Answer
$K_a (HOCl) = 2.9 \times 10^{-8} $
Work Step by Step
1. Draw the ICE table for this equilibrium:
$$\begin{vmatrix}
Compound& [ HOCl ]& [ ClO^- ]& [ H_3O^+ ]\\
Initial& 0.150 & 0 & 0 \\
Change& -x& +x& +x\\
Equilibrium& 0.150 -x& 0 +x& 0 +x\\
\end{vmatrix}$$
2. Write the expression for $K_a$, and substitute the concentrations:
- The exponent of each concentration is equal to its balance coefficient.

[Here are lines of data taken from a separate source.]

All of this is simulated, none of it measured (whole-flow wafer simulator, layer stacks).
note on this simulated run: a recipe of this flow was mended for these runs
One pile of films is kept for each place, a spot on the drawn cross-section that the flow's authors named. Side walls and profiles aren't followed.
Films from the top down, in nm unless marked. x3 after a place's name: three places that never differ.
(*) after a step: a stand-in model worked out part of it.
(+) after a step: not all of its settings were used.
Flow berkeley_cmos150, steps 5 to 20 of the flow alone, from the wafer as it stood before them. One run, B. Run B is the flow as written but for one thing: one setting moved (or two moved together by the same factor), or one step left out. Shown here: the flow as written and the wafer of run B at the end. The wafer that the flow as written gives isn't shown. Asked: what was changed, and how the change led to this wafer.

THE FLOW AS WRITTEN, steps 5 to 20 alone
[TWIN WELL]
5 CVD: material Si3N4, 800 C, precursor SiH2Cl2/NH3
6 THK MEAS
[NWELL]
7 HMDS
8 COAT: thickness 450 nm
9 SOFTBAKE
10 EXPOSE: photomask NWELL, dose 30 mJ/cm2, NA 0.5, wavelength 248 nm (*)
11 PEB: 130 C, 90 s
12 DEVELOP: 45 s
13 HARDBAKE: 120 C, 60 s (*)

$$K_a = \frac{[Products]}{[Reactants]} = \frac{[ ClO^- ][ H^+ ]}{[ HOCl ]}$$
$$K_a = \frac{(x)(x)}{[ HOCl ]_{initial} - x}$$
3. Using the pH, find the $H_3O^+$ concentration:
$$[H_3O^+] = 10^{-pH} = 10^{-4.18} = 6.6 \times 10^{-5} \space M$$
$[H_3O^+] = x = 6.6 \times 10^{-5} $
4. Substitute the value of x and calculate the $K_a$:
$$K_a = \frac{( 6.6 \times 10^{-5} )^2}{ 0.150 - 6.6 \times 10^{-5} }$$
$K_a = 2.9 \times 10^{-8} $